The Queensland Parliament is a unicameral parliament, consisting of the Legislative Assembly of Queensland (the Lower House). The Legislative Assembly is comprised of 89 Members who are directly elected and each represent a Queensland state electoral district. The Queensland Constitution declares that the maximum term of a parliament is three years.
The Queensland Parliament first met on 22 May 1860 in a converted former military and convict barracks building which was located in Brisbane’s Queen Street. The Government soon decided to erect a new and more dignified building to house the Parliament and in 1863, a site for the new parliament was chosen in George Street, near the then Government House. A competition for the design of a dedicated parliamentary building was held and colonial architect, Charles Tiffin was awarded the commission with his unusual imitation of a French Renaissance style building.
The foundation stone was laid on 14 July 1865 by Governor George Bowen and the Parliament met for the first time in the new Parliament House on 4 August 1868.

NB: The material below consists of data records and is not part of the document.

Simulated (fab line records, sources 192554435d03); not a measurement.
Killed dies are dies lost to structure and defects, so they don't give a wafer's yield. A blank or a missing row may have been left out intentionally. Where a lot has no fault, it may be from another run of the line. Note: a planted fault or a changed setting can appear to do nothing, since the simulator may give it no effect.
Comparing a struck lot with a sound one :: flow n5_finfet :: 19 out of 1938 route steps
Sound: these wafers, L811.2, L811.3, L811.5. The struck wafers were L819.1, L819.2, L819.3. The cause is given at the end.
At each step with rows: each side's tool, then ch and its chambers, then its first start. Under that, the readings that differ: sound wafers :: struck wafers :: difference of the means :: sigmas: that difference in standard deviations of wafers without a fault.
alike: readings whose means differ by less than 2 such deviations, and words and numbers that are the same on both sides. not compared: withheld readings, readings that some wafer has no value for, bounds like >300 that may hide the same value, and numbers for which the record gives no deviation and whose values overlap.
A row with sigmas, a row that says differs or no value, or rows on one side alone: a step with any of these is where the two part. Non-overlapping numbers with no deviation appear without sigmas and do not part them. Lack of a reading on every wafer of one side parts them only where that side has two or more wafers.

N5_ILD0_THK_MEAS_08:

The Parliament was originally comprised of both an Upper and Lower House. However, Queensland’s Upper House, the Legislative Council, was abolished on 23 March 1922. The Queensland Parliament remains the only state parliament in Australia without an Upper House.
Parliament House is the premier heritage building in Queensland and is open for free guided public tours on week days (except for public holidays). Parliament House is located at the corner of George and Alice Streets in the Brisbane central business district and is surrounded by the City Botanic Gardens, the Queensland University of Technology Gardens Point campus and the Brisbane River.